BarryFrom: 
https://www.electronicdesign.com/technologies/test-measurement/article/21146730/multimeter-measurements-explained
"Measuring resistance with a multimeter can be done a couple of different ways, 
depending on the level of accuracy needed in the measurement. Multimeters 
measure resistance by injecting a small current into the circuit, and then 
measuring the voltage drop across those points in the circuit. The known 
current, and the resulting voltage drop are then used to calculate the 
resistance using Ohm’s Law, V = I × R. Since even wires have resistance, the 
wires of the probes can actually add to the observed resistance measurement. 
For this reason, there are two different modes for measuring resistance: 2-wire 
mode and 4-wire mode."

In most analog meters, the current injected into the circuit is not tightly 
controlled.  This leads to the compression of the meter reading at the high 
resistance end of the scale.  A constant current source eliminates this 
compression of the resistance scale but greatly increases the cost of the 
analog meter.  This problem is not seen in a DVM.  So to answer your question, 
input impedance of the meter is not a concern in measuring resistance.  
Measuring voltages is a different story since the meter may load the circuit 
you are trying to measure.  The higher the meter's impedance, the less the 
loading on the circuit being measured.  So the original meter reading used to 
specify voltages in the circuit may read lower then when you verify the 
voltages using a DVM.  
Not always specified or easily found in most equipment manuals but up to +/- 
20% of the specified voltage reading would be an acceptable reading in most 
circuits.  In other words, the voltages given are average readings or bogey 
numbers.  
From Wikipedia:"A bogey is a published value for a parameter of an electronic 
component, such as a vacuum tube, that is average or typical of devices that 
will be sold, and which the device's manufacturer is attempting to achieve."
Hope this helps,JimLogic: Method used to arrive at the wrong conclusion, with 
confidence.  Murphy 

    On Monday, September 2, 2024 at 09:31:33 AM CDT, Barry <[email protected]> 
wrote:   

 Did Collins specify what input impedance a meter should be to properly read 
the resistance values in the manuals?  I did see where a TS-352 was mentioned 
but that's selectable between 20,000 ohms/volt and 1,000 ohms/volt.

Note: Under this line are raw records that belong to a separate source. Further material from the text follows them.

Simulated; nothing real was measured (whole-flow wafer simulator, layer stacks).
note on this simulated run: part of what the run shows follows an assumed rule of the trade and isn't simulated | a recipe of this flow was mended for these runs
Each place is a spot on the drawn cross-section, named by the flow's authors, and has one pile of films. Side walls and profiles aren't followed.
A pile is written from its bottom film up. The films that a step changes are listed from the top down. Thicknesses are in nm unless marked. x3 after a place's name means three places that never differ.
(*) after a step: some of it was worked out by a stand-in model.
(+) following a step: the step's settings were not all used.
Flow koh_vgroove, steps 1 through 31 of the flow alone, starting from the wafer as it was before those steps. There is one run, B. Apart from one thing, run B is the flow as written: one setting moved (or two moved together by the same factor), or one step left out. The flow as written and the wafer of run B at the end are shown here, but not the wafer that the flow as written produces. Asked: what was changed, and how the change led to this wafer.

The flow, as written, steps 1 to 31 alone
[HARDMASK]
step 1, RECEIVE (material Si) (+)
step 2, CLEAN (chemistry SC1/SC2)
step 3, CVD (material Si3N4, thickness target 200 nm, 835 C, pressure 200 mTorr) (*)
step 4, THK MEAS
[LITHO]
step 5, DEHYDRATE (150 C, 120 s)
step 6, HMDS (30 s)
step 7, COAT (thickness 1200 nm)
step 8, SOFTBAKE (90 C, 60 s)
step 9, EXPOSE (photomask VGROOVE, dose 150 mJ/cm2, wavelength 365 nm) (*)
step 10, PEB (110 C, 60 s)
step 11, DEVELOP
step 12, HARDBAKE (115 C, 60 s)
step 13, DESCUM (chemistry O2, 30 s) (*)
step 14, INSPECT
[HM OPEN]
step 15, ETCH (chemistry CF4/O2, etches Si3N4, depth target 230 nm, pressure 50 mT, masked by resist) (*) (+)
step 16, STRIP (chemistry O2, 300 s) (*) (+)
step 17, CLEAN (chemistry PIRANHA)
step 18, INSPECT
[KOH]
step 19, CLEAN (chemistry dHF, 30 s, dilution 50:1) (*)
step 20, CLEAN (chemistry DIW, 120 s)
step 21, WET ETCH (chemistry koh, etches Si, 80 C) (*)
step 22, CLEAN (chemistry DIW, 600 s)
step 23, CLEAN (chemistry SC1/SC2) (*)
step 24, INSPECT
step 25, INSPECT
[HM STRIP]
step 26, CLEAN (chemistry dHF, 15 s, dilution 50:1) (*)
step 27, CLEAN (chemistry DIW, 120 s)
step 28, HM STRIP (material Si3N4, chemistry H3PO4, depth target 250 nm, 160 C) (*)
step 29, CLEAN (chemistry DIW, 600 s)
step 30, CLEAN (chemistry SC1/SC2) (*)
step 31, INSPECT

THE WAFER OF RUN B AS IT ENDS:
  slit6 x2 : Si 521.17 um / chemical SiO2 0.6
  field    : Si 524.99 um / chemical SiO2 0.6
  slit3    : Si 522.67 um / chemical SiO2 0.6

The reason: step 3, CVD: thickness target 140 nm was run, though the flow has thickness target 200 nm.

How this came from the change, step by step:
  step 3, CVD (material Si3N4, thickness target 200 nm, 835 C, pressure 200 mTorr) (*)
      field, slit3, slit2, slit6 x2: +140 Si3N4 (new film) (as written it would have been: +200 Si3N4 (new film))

I started checking the RF Deck in my R-390 and, starting with V201, I noted a 
few values that are significantly high.  I was using a modern DMM with 10M 
input impedance so not sure if that could be the problem but I doubt it would 
account for that much difference but who knows.

The voltages were off a bit as well but not nearly as much as the resistance 
values.  I suspect the radio will still work with wacky voltages but the R 
values really have me thinking I have work to do.